The monthly S&P500 Emini is reversing up sharply from a test of the moving average and last year’s close
The monthly candle is a big reversal bar. It closes next week and the monthly chart will probably test the all-time high this month or next month. It is possible that the candle might become another outside up candle and go above and even close above last month’s high. Although an outside up bar is often a sign of strength, when it forms this late in a bull trend, it can be an exhaustive move and the start of a transition into a trading range. The test of the September high might create a micro double top.
The Emini has been sideways for 5 months, and it is more likely to continue sideways since this month’s low reversed up from above the moving average without touching the moving average. That means that the magnetic pull from the moving average will still tend to limit the upside potential, despite the strong reversal of the past month.
The weekly S&P500 Emini candle chart had a bull breakout and trend reversal after last week’s moving average gap bar
This week was a strong breakout above last week’s high and it is therefore a strong entry bar for the bulls who bought the move about last week’s high. Last week was the first moving average gap bar (a bar with its high below the moving average) in a bull trend that has gone on for a long time (over a hundred bars = weeks). This usually leads to the final leg of the bull trend before a major trend reversal forms and leads to a pullback having at least two legs and lasting at least 10 bar. The reversal down can come from above or below the bull high (the September high).
The Emini weekly chart is in a strong bull trend and it does not have to form a trend reversal on the test of the high. However, that is what happens 60% of the time after a gap bar forms late in a bull trend. Most of these reversal lead to trading ranges, but about 40% lead to trend reversals that last at least 10 – 20 bars.
The daily S&P500 Emini candle chart has reversed up strongly and should test the October 6 and 8 lower highs next week
The daily Emini chart has a strong bull breakout. This means that the first reversal down will probably be bought and be followed by a second leg up. The Emini should get above the October 8 lower high next week and possibly the October 6 high as well. It might do this after Wednesday’s FOMC report. However, when there are two resistance levels near one another, the market sometimes goes above one and not the other. It then transitions into a trading range.
Also, traders have to remember that the selloff in the first half of the month was very strong. when the market sells off strongly and then reverses strongly, it usually then goes sideways for many bar. The reversal up has been so strong that it might continue up to a new high and then for a measured move up. However, until it breaks strongly above the all-time high, there is a reasonable chance that this rally will fail and create a major trend reversal.

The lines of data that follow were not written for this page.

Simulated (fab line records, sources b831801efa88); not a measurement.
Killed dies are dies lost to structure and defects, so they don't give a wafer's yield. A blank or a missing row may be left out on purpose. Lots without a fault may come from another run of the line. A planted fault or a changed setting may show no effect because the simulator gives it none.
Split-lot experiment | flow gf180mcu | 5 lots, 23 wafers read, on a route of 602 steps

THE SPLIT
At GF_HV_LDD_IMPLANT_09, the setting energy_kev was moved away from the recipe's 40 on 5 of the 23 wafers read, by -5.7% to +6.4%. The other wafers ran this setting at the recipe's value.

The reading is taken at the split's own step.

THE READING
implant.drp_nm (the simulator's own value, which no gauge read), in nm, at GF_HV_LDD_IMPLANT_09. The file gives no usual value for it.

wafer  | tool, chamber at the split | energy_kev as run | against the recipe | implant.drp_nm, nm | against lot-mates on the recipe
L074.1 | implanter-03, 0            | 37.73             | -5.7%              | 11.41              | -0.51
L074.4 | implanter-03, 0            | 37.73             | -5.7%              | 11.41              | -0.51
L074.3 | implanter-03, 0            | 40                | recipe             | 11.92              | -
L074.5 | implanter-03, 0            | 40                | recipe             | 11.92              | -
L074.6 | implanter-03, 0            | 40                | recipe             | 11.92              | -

The bears want this rally to fail and form a double top with the all-time high, or a lower high major trend reversal, which would be a right shoulder of a head and shoulders top. The bulls want the breakout above the high and then a measured move up. Although that is not likely when the monthly chart is this overbought, it is possible. Traders always have to consider both the bull and bear cases since the probability for both is almost always at least 40%, and it is usually about 50%.